May I please have another thorazine for my long island iced tea, please?  I like 'em strong or I don't like 'em at all.

Knock-kneed and at your service,

Martyr of Moderation


Sunday, December 29, 2013

A Scratching Post

http://upload.wikimedia.org/wikipedia/commons/7/7d/Eid_Mar.jpg

13 tricks are lucky but 17 are the Ides, deuce days off from it though, my that is funny.  Is it, Bru-tay?  idkr ikrd are the children objects of idk and ikr parent copulation in the iClass.  That is funny, to an armchair cunnilinguist?  A foe or two?

No, no, 'cause: I can sit with my legs spread and ass hanging off the edge, see, not (cock)blocked at all and, oh yeah, as for the linguist?  He, comrade!  (Please follow closely No Such Agency, I mean it in the non-com way, as in like friend, not as in one of your dick sparring partners!

Back to the Criminal, yes, now he is a lover of werds and twerks, jerks, spanks, friction(, it) burns, daddy! watch while I pull it off, do you see how it is turning pretty radar storm colors, now say goodbye to the vacuum! and many other things I love, too.  iPause and iHold it still, Darling, so you can take a pic- of a cl- (x4) clitachamelleon, formerly known as a body part but now just goes by first name only.  Memory inferno!

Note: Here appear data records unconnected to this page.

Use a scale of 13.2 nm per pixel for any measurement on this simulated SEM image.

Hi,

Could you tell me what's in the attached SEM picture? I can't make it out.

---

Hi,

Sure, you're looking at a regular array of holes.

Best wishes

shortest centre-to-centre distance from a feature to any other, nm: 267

And one last centrism vit-uh-min to take: the labia are the reality and yours are just potentialities,
use a centrist justification
like the perfectly cracked egg or a perfectly unsewn seam, or fuck, (if) you're lazy, just appeal to website party-goers, I am sure that there are MANY, if you need to try balls on for (any) size.  Not that it is the balls, exactly.  Double standard swoons by the moonlight, caught (up) in the warm blanket of subjugation, and don't you struggle, honey, that just makes it worser.
By which she means "sorer."

The government is reading EVERY KEYSTROKE and whispering softly in your ear, "En garde, Thoughts! Unguard your data, or we will unhand you of your anonymity and do you really want to be known as the one who thought THAT?"  Is there a death worse than shame?  Sure there is.  Don't be naive, though he usually says "obtuse" if he wants to cut right to the quick.
Alright fine, yes, it is true, I'm a fembot from the national security special classified super defense agency, the one too black (ops = black budget) to be seen.  Bullets will shoot out of my nipples if you pinch them too hard and now I must inform you that this has all been a big ruse.  I made you fall in love with me and my robotic clit and I made our life so fucking right and gave you every pleasure or big ass pass you needed, whether you believe it or not, all so I could find out whether you believe it or not.
But now the jig is up and I want to thank you for your cooperation, this will be very useful to us as we continue to explore our manifest destiny of exterminating each terrorism du jour, whatever it may be; as human-ly as possible, and in every corner of the scorched earth.  And I need not remind you, since you can plainly see it beating before your very eyes, that we will leave no dark abscess unturned.
What they can't decipher, will just be used in a side suit against your sanity, k thx bye and on a personal note I'd just like to say that, if I had feelings, I would say that this had been a gratifying assignment, my most satisfying yet, and you fuck good, too, boy.  Yes, I'm pretty sure I would say that if'in I had feelings, as sure as I am that 1 lies on the tail of a black swan curve.
Enough of that gimmick, there will be more to see in the next room folks, so let's move it along.  I ditched the words because I became a scratching post.  I finish your sentence for you:
you are so my wife
Time to go worsh up (worship?) for Diner.  Is it a Will to Belief or a Will to Believe?  I want to believe that I never get those two confused.  And I love you.  Bang bang!

Shark Spray II



I said hallelujah, to 6 AM EST.  It isn't that you play too much it is that you play too rough.  "The better to push you away with, mi puerco," or something like that, somehow.  It is a good thing I am not smarter because the contradiction would kill me!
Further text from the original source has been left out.